News Corp. Profit Rises 27% on Higher Cable Ad Sales

Nov. 3 (Bloomberg) -- News Corp., the media company controlled by Rupert Murdoch, said fiscal first-quarter profit rose 27 percent, in part because advertising sales increased at its cable- television networks such as Fox News Channel.

Net income rose to $536 million, or 32 cents a share, from $422 million, or 29 cents, a year earlier, the company said in a statement. Sales in the quarter ended Sept. 30 increased 12 percent to $5.19 billion. The results matched the average estimate of nine analysts surveyed by Thomson Financial.

Murdoch is boosting ad prices at the cable unit with political talk shows such as "The O'Reilly Factor" and coverage of the U.S. election on Fox News, said David Joyce, an analyst at JB Hanauer in Miami. The network is attracting viewers from competitors such as Time Warner Inc.'s CNN and General Electric Co. and Microsoft Corp.'s MSNBC, he said.

"Fox News Channel's viewership has been phenomenal," Joyce said. "The advertising rates they're receiving have not caught up yet, but that's catching up and that's giving them some great growth right now."

Operating profit at the cable unit jumped 47 percent to $196 million from $133 million because of improved ad sales at Fox News Channel and FX, the statement said. The unit also benefited from higher affiliate fees paid to sports channels, the statement said. Operating profit excludes interest and taxes.

Film Studio

At News Corp.'s filmed entertainment unit, operating profit fell 13 percent to $285 million from $328 million, in part because of marketing costs, the company said. The 20th Century Fox studio released films including "I, Robot" and "Alien vs. Predator" during the quarter.

Operating profit at the broadcast television business rose 30 percent to $233 million from $179 million on higher ad prices and lower costs for prime-time programs, the company said. The unit also was helped by higher operating profit at the Star television unit, where increased ad sales in India and China helped boost revenue 14 percent, the company said.
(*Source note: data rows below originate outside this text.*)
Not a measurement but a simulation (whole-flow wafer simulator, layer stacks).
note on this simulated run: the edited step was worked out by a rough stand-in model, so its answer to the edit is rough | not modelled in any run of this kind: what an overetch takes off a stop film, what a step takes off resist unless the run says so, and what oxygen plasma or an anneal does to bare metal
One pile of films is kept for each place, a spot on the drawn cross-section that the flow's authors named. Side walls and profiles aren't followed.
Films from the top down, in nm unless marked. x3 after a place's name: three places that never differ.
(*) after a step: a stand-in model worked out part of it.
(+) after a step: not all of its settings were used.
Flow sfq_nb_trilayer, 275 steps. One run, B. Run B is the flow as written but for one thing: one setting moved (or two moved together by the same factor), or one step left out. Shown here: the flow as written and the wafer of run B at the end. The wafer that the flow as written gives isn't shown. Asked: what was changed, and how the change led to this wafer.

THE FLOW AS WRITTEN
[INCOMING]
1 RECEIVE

The loss widened at the satellite-TV unit because of subscriber acquisition costs at Sky Italia, the company's Italian TV business. The loss for the quarter was $121 million, compared with $117 million a year earlier, the company said.

Move to U.S.

News Corp.'s U.S. shares began trading today after an Australian court approved the company's reincorporation in the U.S. state of Delaware. The shares rose 94 cents, or 5.6 percent, to $17.74 at 4:17 p.m. in New York Stock Exchange composite trading. They have declined 1.7 percent this year.

The move to the U.S. allows Murdoch to move his headquarters to New York from Sydney and makes the company eligible to be included in the Standard & Poor's 500 index. That may spur as much as $2 billion in purchases of the stock, Goldman Sachs analyst Anthony Noto wrote yesterday in a note to clients.

News Corp. gets about 75 percent of its sales from U.S.-based businesses such as the 20th Century Fox studio, the Fox broadcast TV network and stations, and the Fox cable networks.

Holders of News Corp.'s American depositary receipts received two common shares for each ADR after the Australian court's ruling, spokesman Andrew Butcher said. The ADRs previously were worth four common shares. Australian shareholders get two shares for each one they hold.

News Corp. owns controlling stakes in El Segundo, California- based DirecTV Group Inc. and London-based British Sky Broadcasting Group Plc, publicly traded companies that report separately. News Corp. owns 34 percent of DirecTV and 35 percent of BSkyB.

News Corp. also holds stakes in satellite-TV businesses in Asia and Australia.

Family Control

Murdoch, 73, and his family own about 30 percent of News Corp., whose other holdings include Fox Entertainment Group Inc. and newspapers such as the New York Post and the Times of London.

Among News Corp.'s biggest competitors, Time Warner, the world's largest media company, said today that its second-quarter profit fell 7.8 percent to $499 because it set aside $500 million for legal costs related to a government investigation of accounting practices at its America Online unit.

Viacom Inc., the third-largest media company, said on Oct. 28 that its quarterly profit rose 12 percent to $722.6 million because of advertising gains at its CBS and MTV television networks. Walt Disney Co., the No. 2 media company, will report earnings on Nov. 19.